Les Miles' Gunner Kiel Obsession Validates the Worst Part of College Football
In the world of college football, there are plenty of things that rub people the wrong way; the postseason, bad scheduling, overtime rules, paying players and plenty more topics are hotly debated.
One thing that stands out for this columnist as the flat-out worst part of the game is the gross interactions between fans and recruits. Not only is it against the rules, but in the grand scheme of things, it boils down to random adults attempting to entice 16- and 17-year-olds that they don't know from Adam.

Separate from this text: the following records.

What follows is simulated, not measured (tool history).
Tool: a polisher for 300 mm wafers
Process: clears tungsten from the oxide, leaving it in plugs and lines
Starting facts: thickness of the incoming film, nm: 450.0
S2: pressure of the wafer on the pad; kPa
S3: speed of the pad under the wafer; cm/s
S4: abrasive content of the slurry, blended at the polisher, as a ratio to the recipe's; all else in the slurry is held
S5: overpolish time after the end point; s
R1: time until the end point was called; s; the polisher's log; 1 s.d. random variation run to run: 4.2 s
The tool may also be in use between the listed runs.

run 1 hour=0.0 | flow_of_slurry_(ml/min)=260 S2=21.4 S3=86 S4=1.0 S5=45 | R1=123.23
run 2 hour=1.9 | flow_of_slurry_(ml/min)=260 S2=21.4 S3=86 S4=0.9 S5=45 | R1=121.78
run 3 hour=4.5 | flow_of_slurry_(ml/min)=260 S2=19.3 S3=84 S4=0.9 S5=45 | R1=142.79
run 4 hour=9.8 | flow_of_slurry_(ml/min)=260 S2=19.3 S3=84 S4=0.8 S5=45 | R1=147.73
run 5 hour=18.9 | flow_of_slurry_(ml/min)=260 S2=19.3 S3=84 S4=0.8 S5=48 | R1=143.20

While the attempt to sway random teenagers to go to your school is troublesome, the truly most despicable part of the sport comes when players make their decisions about where they want to go to school. Disgusting, nasty comments to teenagers about hoping they get injured, hoping they fail and of course the always prevalent, "you weren't good enough to be here so we don't want you anyways" scorned lover reply.
Keep in mind that was early April. Two months removed from signing day. Three months removed from Kiel enrolling at Notre Dame, instead of LSU. It was ridiculous then and it was absolutely uncalled for out of anyone, especially a man in Les Miles' position.
Now, here we sit over two months removed from our original piece. Over four months removed from signing day. Over five months from Kiel walking into the doors at Notre Dame. Spring ball is over. The 2013 recruiting cycle is well underway. Camp season is in full swing. The Bayou Bengals have 16 kids committed to their next year's class.
Yet, Les Miles is still finding time to advance his agenda against Gunner Kiel. Jeremy Hinnen at CBS Sports does a great job of chronicling the coach's recent visit to the Scott Van Pelt show where Gunner Kiel once again came up.
Miles on Kiel: To step into our stadium ... takes a different breed of cat. I wish Gunner all the best and I mean that very honestly. #LSU
— Scott Rabalais (@ScottRabalais) June 19, 2012
Pretty clear that Miles is not over Gunner Kiel. As Hinnen notes in his piece:
The likeliest answer, it seems, is that he feels his program was dealt a real blow when Kiel stayed at home, and he's doing his best to convince anyone listening that's not actually the case--maybe no one moreso than himself.
Sad. It is quite sad. Not because Les Miles cannot let this kid go, but rather because as Miles carries on this crusade, we have a coach at the most elite level of the sport validating the behavior of droves of moronic fans who have walked the same path.
This is the type of behavior that should be discouraged at every level, not celebrated or pushed by a coach like Miles. Every time he opens his mouth to spit more venom about Kiel, he is reminding some idiot on Twitter, a message board or Facebook that this behavior is acceptable.
When a kid changes his mind about where he wants to go to school, deal with it. Sorry that he can't help your team, but ultimately this is his life and his career and he gets to pick. When he doesn't pick you, you wish him the best and you move on to the next.
Les Miles is not the first coach to have a kid flip on him. Hell, Larry Fedora had a committed recruit do exactly what Gunner Kiel did, enroll at another college at the eleventh hour: Patton Robinette was on campus, doing orientation at UNC and then decided Vanderbilt was the place for him and left.
Fedora, regardless of how he feels, is not carrying on a crusade against the kid who decided to do what's best for himself.
Has Les Miles gone too far on his Gunner Kiel crusade?
Ordinarily, I'm not big on the idea of setting an example. I think it is up to people to do what's right. However, given the selfish and immature nature of Les Miles' continued crusade, in addition to his position as a head football coach, I think he needs to do better.
Shutting up about the kid is a good start. Sure, the question will be asked, that's what "it happens" or "no comment" or "it just didn't work out" are for.
Not talking Kiel is a start, but at this point the kid deserves an apology. He's had his manhood questioned, he's been told he was not good enough by a coach who desperately wanted him at every turn prior to his Notre Dame decision and he's been forced on to an agenda that he never asked to be a part of.
There are a lot of folks out here trying to work on the way fans react and interact with players and recruits. When a head coach, a highly visible head coach, makes it his mission to belittle a kid, he only helps validate the lunacy of idiot Joe Fan.